Monday 14 May 2012

The business case for fiction

In a recent blog I passed on Nassim Nicholas Taleb’s praise of philosophy and other serious reading. I want to make the case for reading fiction.

There are good reasons for reading including novels of all kinds – basically it’s enjoyable.  More than that though, I suggest there is a business case for fiction. So much of business is about people – your colleagues, your customers, your business partners – and a good novel provides insight into their hearts.

So, when friend asked me recently what to read before she went to China, I lent her three novels. I could have recommended a textbook which explains what it means to live in a communist country with a rampant capitalist economy but stories make it much more real.


Qiu Xiaolong’s Death of a Red Heroine shows how the Communist Party reaches into all parts of the state, including the police force. It’s also an advanced course in how to negotiate the system of guanxi, the Chinese culture of networking, all wrapped up in a good detective story.

Yu Hua’s Brothers is one of the best ways to understand the development of Chinese business. More readable and funny than most books about business, it really gets inside how Chinese entrepreneurs have built businesses as opportunities opened up after the Maoist era.

To feel what it is like for our young students who come to us from the China Agricultural University in Beijing, I found Xiaolu Guo’s novel 20 Fragments of a Ravenous Youth illuminating. This slim volume captures the excitement and bleakness of youth in the big cities. She paints universal and specifically Chinese qualities of youth with a freshness and insight which makes her one of my favourite contemporary novelists. In fact, read this one even if you’re not going to China because it’s good.

In all these books, you get into the hearts as well as the minds of the characters and you get into the heart of the country. It’s not just about knowing or even understanding, it’s about feeling what it is like. If students referenced novels in their assessment of a country for a market entry strategy, they wouldn’t get a very high mark but that’s the paper exercise. Once you’re ready to get on the plane to make the contacts and build the business relationships, then the human feeling and insight become more important: my case for reading novels on your flight.

So what, I’m wondering, would I recommend to someone coming to Britain to do business? That’s harder with a much wider choice than my stock of Chinese novels and a lack of perspective on what people need to feel and understand about us. Any suggestions?

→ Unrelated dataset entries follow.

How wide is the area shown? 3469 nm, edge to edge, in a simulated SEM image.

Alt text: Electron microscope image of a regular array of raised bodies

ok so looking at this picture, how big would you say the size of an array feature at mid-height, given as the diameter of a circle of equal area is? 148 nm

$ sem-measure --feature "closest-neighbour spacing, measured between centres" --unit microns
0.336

About the Author: Elizabeth Parkin
Elizabeth had a 25 year career in management before joining the University seven years ago as Manager for “Pod” Programmes. She also held the post of MBA Academic Director before moving on to becoming Head of Department for Management and Business Systems.

8 comments:

  1. Love this....like always you provoke with conviction. So here are my first 'feelings' on reading this:

    Our curriculum strategy-why do we just teach business and it's allied functions on the classic MBA-why not other sources of inspiration that help u gain a new perspective on Business-art, sport, films, fiction etc?

    Ending on a personal note-I mostly strategise on the plane using my conversations with strangers (yes I seem to connect with total strangers), novels and writings that merge history with fiction particularly those based in old HK, Japan and China(why I don't know!) as a collective source for new imaginations!

    More later!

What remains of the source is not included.